Maximize Points with Vanilla and Bluebird

I just reread the title of this post and realized that it sounds like a very strange children’s show on a hipster cable channel.  I love that image.  If you were looking forward to reading about the adventures of Vanilla and Bluebird as they navigate the land of Points, I apologize in advance, because this is not that kind of post.

This is a post about how to increase the amount of points you are currently earning each month, by making it possible to pay all of your bills with a credit card.  All of them.  Yes, even your mortgage and your car payment.  And your daycare provider.  And PG&E.  Every single bill.  Unfortunately, not all of you will be able to do this easily, but this method is available to everyone, although it might require a little extra effort or strategy.

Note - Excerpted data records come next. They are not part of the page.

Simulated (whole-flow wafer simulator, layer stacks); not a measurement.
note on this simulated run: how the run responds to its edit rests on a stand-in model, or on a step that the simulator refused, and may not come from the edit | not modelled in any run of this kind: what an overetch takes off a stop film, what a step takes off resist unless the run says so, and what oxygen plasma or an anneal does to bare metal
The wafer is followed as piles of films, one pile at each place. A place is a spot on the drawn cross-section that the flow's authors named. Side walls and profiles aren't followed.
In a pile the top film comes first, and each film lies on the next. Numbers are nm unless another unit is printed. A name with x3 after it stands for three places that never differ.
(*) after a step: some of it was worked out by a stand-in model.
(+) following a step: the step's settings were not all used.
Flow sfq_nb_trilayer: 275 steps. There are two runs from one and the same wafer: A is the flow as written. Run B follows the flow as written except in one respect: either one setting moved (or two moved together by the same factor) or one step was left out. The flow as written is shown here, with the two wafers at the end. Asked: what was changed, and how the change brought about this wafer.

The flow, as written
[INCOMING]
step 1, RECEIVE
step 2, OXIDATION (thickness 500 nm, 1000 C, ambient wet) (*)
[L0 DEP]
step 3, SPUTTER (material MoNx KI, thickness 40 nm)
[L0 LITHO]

The “elevator pitch” version of the strategy is simple: get a Bluebird (prepaid debit) card from American Express, then buy Vanilla Reload cards with the credit card of your choice and load them onto your Bluebird.  Using the Bluebird “pay bills” feature, pay any bill you like.  This method can net you thousands of extra points each month.  For example, if you’ve got a $1,500 mortgage and $500 worth of other previously-unpayable-by-credit-card bills such as a car payment or various utility bills, you can now earn points on that $2,000 – in addition to your usual monthly credit card spend.  

This is great news because it means thousands of extra points per month.  It is also great news if you are trying to meet credit card spend.

Let’s expand on the elevator pitch.

First of all, what is a Bluebird card?

A Bluebird card is a prepaid debit card from American Express.  You can get a Bluebird online for free, or at any Walmart for $5.  Since the card is prepaid, it does not affect your credit.

How does the Bluebird card work?

You can load up to $10,000 on your Bluebird card, and then use this money in various ways:

  • You can use it like an ATM card.
  • You can use it to pay bills (a very important feature!)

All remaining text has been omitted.